Of all the rhetorical baits-and-switches the Left has pulled over the last 100 century or more, perhaps none has been as complete, enduring, or damaging as the identification of “Jewish values” and liberal politics. The historical roots are in European socialism, and there is even some evidence that the prominence of leftist Jewish political activity contributed to the merger between Democrat urban patronage and socialist policies. Regardless of the roots, for many if not most American Jews, the labels Liberal and Democrat are part and parcel of being Jewish. And attempts to assert capitalist, small-l libertarian, or conservative views are often met with accusations of not being Jewish enough.

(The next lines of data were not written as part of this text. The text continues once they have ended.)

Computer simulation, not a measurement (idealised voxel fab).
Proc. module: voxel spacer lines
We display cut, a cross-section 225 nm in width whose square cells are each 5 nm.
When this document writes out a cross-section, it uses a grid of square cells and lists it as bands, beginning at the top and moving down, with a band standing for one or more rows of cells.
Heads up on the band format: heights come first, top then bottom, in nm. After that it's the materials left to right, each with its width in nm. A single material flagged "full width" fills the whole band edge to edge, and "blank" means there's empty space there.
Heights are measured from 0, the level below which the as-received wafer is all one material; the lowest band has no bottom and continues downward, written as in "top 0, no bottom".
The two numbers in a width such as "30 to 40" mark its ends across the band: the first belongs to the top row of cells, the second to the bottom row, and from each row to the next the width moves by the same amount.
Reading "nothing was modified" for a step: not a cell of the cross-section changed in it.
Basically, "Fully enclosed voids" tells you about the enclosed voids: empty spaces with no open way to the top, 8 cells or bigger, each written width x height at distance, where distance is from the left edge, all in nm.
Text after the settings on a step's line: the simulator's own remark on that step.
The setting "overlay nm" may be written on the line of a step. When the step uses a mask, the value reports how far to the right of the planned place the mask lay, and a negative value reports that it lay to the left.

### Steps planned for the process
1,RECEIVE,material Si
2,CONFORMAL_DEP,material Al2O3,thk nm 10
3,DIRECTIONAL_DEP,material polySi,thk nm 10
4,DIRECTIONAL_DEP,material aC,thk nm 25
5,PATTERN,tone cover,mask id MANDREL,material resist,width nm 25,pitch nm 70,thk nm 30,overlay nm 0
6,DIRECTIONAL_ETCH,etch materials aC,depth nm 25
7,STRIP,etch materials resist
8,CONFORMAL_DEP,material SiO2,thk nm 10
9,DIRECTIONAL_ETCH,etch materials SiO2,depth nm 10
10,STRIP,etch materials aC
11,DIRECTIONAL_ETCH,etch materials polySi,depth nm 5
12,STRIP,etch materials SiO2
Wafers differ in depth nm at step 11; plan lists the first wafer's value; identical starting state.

But folks, It Ain’t Necessarily So.

Rabbi Gross out here in Omaha is in the middle of a 3-class lecture and discussion series on “Looking for Torah in Ayn Rand.” I missed the first lecture on “The Virtue of Selfishness,” but I caught last night’s on The Fountainhead.

There’s no particular reason to think Howard Roark is Jewish, but he’ll do. His life is a pattern as old as that of Pharaoh Jews: his talents are used, his ambition thwarted, his virtues caricatured as vices. Like Yaakov, he takes pleasure in his work (there is ample textual basis for this belief), and is often able to work out a modus vivendi with the Powers That Be (Esav, starring as Peter Keating) to continue to do that work, although his status is often precarious.

But Rand’s villains-as-cautionary-tales are usually more interesting, both for what not to be and what not to fall for. In this case, that’s columnist Ellsworth Toohey, who doesn’t actually wish that the US could be China for a day, but might have. His techniques for making it so are straight out of the manipulations of the worst of the Torah villains.

Toohey sets up altruism as the greatest ideal; once men inevitably fail to live up to it personally, he then offers them the chance to make amends by living up to it vicariously, by turning power over to someone who clearly has no interest in money – him.

This is straight out of Lavan’s playbook. Lavan uses Yaakov’s guilt over the moral complications concerning the birthright to manipulate him into increasingly unfavorable deals, which he has no intention of keeping to in any case. In each instance, when Yaakov tries to enforce the terms of the agreement, Lavan argues that it’s unfair, or that that’s not how things are done there, or that Yitzchak would never have done that.

Toohey deligitimizes greatness, even the idea of greatness, by elevating mediocrity. Yes, it’s handicapping people for the sake of control.  It’s also a direct parallel of the rhetoric Korach uses to undermine Moshe. What’s special about this blue thread, when I can make a whole garment of them? What’s special about washing this way, when I’ve just taken a whole bath? What’s special about this scroll on my doorway, when I’ve a whole library of sefarim? In Rand’s world is actual achievement and originality that suffers. In the Torah, it’s holiness.

Finally, Toohey recognizes the destructive power of laughter. The ancient Greeks understood it. Umberto Eco’s monks killed over it. And Rabbi Hayim Luzatto in Mesillat Yasharim (The Path of the Righteous) makes exactly the same point – that laughter and ridicule obliterate reverence. (The Rabbis keep this power under wraps by giving it free rein for one day each year, on Purim.) Both ridicule and mediocity serve to eliminate rivals for people’s admiration and models for their aspiration.

All this said, one has to understand Ran’s limitations. As Whittaker Chambers noted in his devastating National Review critique, a purely materialist philosophy is by definition incomplete. Rand’s philosophy may suffice for Rav Soloveitchik’s Adam I – Dignified Man – but only Torah is broad enough to satisfy Adam II – Man who hungers for a faith community.

Still, that Rand mistakenly considered her philosophy to be complete doesn’t mean that we have to evaluate it on that basis. We can stipulate that it’s incomplete, evaluate it on the basis of where it actually applies, and recognize that some of its most liberating aspects are both rooted in and consonant with Torah ideals.